‘College Football Firings’
It started in Week 3-of the football season, and it has continued at break-neck speed, the firing of all these head coaches in College Football.
The only thing more stunning than the fact six coaches have been jettisoned in half a season, is the buyout factor on virtually all these coaches. Paying off contracts of anywhere 8M-to-18M to rid yourself of a bad hire or guys who lost control of their programs. Thank goodness the big cigars (boosters) are helping fund these buyouts.
Equally surprising, some of these firings came at schools that have been so stable and credible for years. And a few came after schools fired successful coaches only to see their new hire fall flat.
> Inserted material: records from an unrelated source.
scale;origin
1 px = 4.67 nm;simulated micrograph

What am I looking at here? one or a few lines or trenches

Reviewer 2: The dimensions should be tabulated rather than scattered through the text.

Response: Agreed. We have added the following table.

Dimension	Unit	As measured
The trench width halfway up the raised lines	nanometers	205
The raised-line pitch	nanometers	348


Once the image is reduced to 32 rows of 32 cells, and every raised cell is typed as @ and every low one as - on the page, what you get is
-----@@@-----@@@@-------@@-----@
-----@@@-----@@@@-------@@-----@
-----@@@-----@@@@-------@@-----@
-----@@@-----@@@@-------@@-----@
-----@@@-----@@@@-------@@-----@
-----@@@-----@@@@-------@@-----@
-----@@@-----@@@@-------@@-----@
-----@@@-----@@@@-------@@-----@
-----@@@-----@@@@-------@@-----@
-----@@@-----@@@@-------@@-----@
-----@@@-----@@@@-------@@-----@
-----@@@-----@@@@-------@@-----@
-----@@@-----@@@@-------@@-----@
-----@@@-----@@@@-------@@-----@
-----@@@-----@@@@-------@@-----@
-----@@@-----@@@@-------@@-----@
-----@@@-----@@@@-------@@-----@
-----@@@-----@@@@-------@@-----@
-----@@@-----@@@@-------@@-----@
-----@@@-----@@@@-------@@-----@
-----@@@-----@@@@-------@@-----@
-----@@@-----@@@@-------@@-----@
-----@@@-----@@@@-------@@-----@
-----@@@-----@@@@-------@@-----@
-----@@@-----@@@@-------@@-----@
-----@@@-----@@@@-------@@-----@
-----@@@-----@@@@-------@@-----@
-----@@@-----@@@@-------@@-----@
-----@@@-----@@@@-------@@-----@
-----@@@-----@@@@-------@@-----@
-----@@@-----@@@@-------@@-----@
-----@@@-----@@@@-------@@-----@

A look at the jobs open as of this hour: Courtesy of CBS.
Outside of Ohio State, no program in the Big Ten has won more consistently over the past 30 years than Wisconsin. Between 1998 and 2019, Wisconsin produced 16 AP Top 25 finishes, 12 double-digit win seasons and seven top 10 rankings. Gary Andersen left of his own accord after two years, but each of the last four coaches served at least seven years in Madison, Wisconsin. It’s rare to find a combination of historic success, strong administrative buy-in and patience, and a massive payday coming in the form of the Big Ten’s new television contract should only make the job more attractive. One complication heading forward could be whether the Badgers’ sweetheart division setup will go away with the introduction of UCLA and USC, but Wisconsin is a strong enough program to withstand the changes. Wisconsin isn’t a Tier 1 job, but it’s right at the top of Tier 2.
Auburn ranks as perhaps the most mercurial job in all of college football. It’s been proven there’s legitimate national championship upside at this program; the Tigers have appeared in a pair of national title game since 2010. Whomever takes over the program also must contend with Alabama and Georgia as their chief rivals — perhaps the most unwinnable scenario in college football — along with a terminally dysfunctional administration and booster corps. Texas and Oklahoma will join the SEC in the next three years, which will only make the Auburn job more difficult. However, the combination of money and upside in the SEC recruiting footprint ensures the job will be attractive. The question just remains: How attractive?
There are only eight consensus blue blood programs in college football, and the ‘Huskers are on the list. Unfortunately, Nebraska hasn’t played much like it since Frank Solich was fired in 2003. Bo Pelini finished No. 24 and 25 in the first two years in the Big Ten, but the post-Pelini years have featured a combined 36-51 record with zero bowl appearances since 2017. The good news is that Nebraska has all the money and investment a program could ever want, along with one of the most committed fanbases in the nation. The bad news is that a new coach has to completely rediscover a pathway to success at Nebraska in the modern era.
Arizona State is Rorscach Job. Some see a party school in a sunny city that should be able to recruit with ease. Others see a program without an outright conference championship since 1996 that has only strung together back-to-back bowl wins once since 1987. The difference in perspective makes the Arizona State job one of the most intriguing on the board. Two factors complicate the situation: Athletic director Ray Anderson was tied deeply with fired coach Herm Edwards, so it’s unclear whether Anderson will be the one making the next hire. Additionally, the somewhat tenuous position of the Pac-12 makes the future look murky. Still, the resources and upside are high enough to make this an intriguing job.
If the Geoff Collins era was any indication, sitting in the middle of downtown Atlanta and throwing Waffle House logos on merchandise isn’t enough to get recruits to campus. Georgia Tech compares more favorably to Stanford and Duke due to the academic prestige and requirements in order to get recruits into the school than the SEC and ACC programs in the Southeast it has to recruit against. The most successful period in recent memory came while running the triple-option under Paul Johnson and opting not to compete in the rough-and-tumble SEC recruiting footprint. Whomever takes over this job has their hands full trying to choose a long-term identity.
Colorado boasts a great campus right in one of the most beautiful areas in the country. Unfortunately, all the great attractions around Boulder manifest in tenuous, at best, football investment. Colorado ranked last among public schools in the Pac-12 in athletic spending during the 2020-21 school year. Just three years ago, the Buffaloes lost a coach to Michigan State after one season. There’s no proven recruiting grounds or pathway to success at Colorado, and that has been firmly reflected in the ability to acquire and retain coaching talent.